Mt. Moriah Community AME Church Dedication

Mt. Moriah Community AME Church Dedication

By Florence G. Farrington, 5th Episcopal District

The New Church Dedication for Mt. Moriah Community AME Church in Maricopa, Arizona, was held on Saturday, January 25, 2020. It was an iconic celebration. The celebrants not only filled the sanctuary but also spilled into the foyer and outside. There were clergy, members, family, friends, and city officials present. The Rev. Arnold L. Jackson, the pastor, presided.

Bishop Clement W. Fugh, the presiding prelate of the 5th Episcopal District, officiated the ceremony. Hepresented the keys at the front door and the doors to the new church were opened. Bishop Fugh led the processionclergy.
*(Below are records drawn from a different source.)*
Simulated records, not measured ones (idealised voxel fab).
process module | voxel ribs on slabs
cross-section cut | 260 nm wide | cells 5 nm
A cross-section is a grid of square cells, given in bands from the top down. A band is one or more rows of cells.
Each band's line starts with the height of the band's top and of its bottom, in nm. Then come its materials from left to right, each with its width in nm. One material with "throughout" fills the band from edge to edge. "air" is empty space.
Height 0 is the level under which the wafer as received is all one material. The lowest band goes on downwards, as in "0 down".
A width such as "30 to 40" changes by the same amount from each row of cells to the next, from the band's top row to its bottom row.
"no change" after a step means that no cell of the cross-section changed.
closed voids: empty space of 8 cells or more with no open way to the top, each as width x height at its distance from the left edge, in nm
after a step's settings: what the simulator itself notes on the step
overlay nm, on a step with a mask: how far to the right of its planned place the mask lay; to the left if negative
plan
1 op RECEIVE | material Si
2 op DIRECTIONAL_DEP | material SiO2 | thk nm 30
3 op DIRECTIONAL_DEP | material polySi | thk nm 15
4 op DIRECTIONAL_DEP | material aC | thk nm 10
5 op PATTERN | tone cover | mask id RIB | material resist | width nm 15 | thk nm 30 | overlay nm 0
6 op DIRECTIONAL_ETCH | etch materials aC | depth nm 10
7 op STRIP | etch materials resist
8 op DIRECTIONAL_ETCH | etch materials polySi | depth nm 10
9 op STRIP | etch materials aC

The Dedication Worship Service began with prayer and hymns as Bishop Fugh and other clergy led the congregation in responsive scriptural readings. Scripture was read by Presiding Elder E. Teresa Nelson, Arizona/New Mexico District; the Rev. Sheriolyn Curry, Mt. Moriah’s founder and pastor; other presiding elders and the Rev. Jonathan Rhone, the retired presiding elder from the Rocky Mountain District. Other honored presenters on the worship program included the Rev. Dr. D. Charles Wharry and the Rev. Dr. H. Charles Farris, retired presiding elders and the Rev. Dr. Benjamin Thomas, Sr., the dean of the Desert Mountain Annual Conference and the senior pastor of Historic Tanner Chapel AME Church in Phoenix, Arizona.  

Bishop Fugh’s sermon used 1 Peter 2:5. He pointed out that the church is a spiritual entity. We should not focus on form, like the building; but rather, we should direct our attention to function as priests, ridding ourselves of evil behavior, giving ourselves to God, and doing something for someone else.  

“A long time coming,” was the descriptive tag that had been applied to Mt. Moriah’s formal groundbreaking held on June 1, 2019. The history of Mt. Moriah began when the church was recognized in the AME Church in 2007. The Rev. Curry was appointed its first pastor. Following her relocation as the pastor of a church in Phoenix, Arizona,the Rev. Arnold L. Jackson was appointed the new pastor. He and the first lady, Marilyn Jackson, arrived in November 2012.  

Pastor Jackson described his first few months at Mt. Moriah as challenging, precipitated by receiving an almost immediate “Notice to Vacate” its rental site, with no place else to go for worship. However, as God closed one window, He opened a door to the Maricopa Veterans Center. This site housed Mt. Moriah almost right up to the date of the New Church Dedication Ceremony.  

Those seven years at the Veterans Center were well-spent. One and a quarter acre of undeveloped land, located at 19275 N. Gunsmoke Road in Maricopa, became the focus.  Unquestionably, it was a dirt and rock-filled morass of overgrown weeds. Nevertheless, it was land!

Mt. Moriah’s prayerful deliberation over the next several years allowed for the eventual purchase of this land. Anchored by tithes, offerings, fundraisers, and financial gifting, the congregation was ready to begin. They had come thus far by faith, strengthened by Pastor Jackson’s uncompromised and persistent avowal, “Unless the Lord builds the house, those who build it labor in vain. Unless the Lord guards the city, the guard keeps watch in vain, (Psalm 127:1).

“It’s not easy building a church from the ground up,” was an observation heard at the June 2019 Groundbreaking Ceremony. Mount Moriah watched the steady progress with excitement as the church was built. When construction reached a point where it enabled them to do so, church members enjoyed one Saturday morning writing scriptures on the interior concrete floor and framing, to spiritually underlay the finishes.  

Bishop Fugh concluded the worship with the Collect for Dedication. The new edifice for Mt. Moriah Community AME Church was now formally consecrated.  

Foundational bricks, purchased by individuals and engraved with their names and scripture, are inlaid on the ground outside of the church doors. They give echo to the pronouncement that Mt. Moriah’s Dedication opens the gates for who shall pass by the Word of God for generations to come in the Arizona/New Mexico District. 

Bishop Fugh’s sermon resounds within our realization that Mt. Moriah’s edifice illuminates what God has done through us as a spiritual temple. The building is a manifestation of our responsiveness to God as we worship and serve Him. Amen.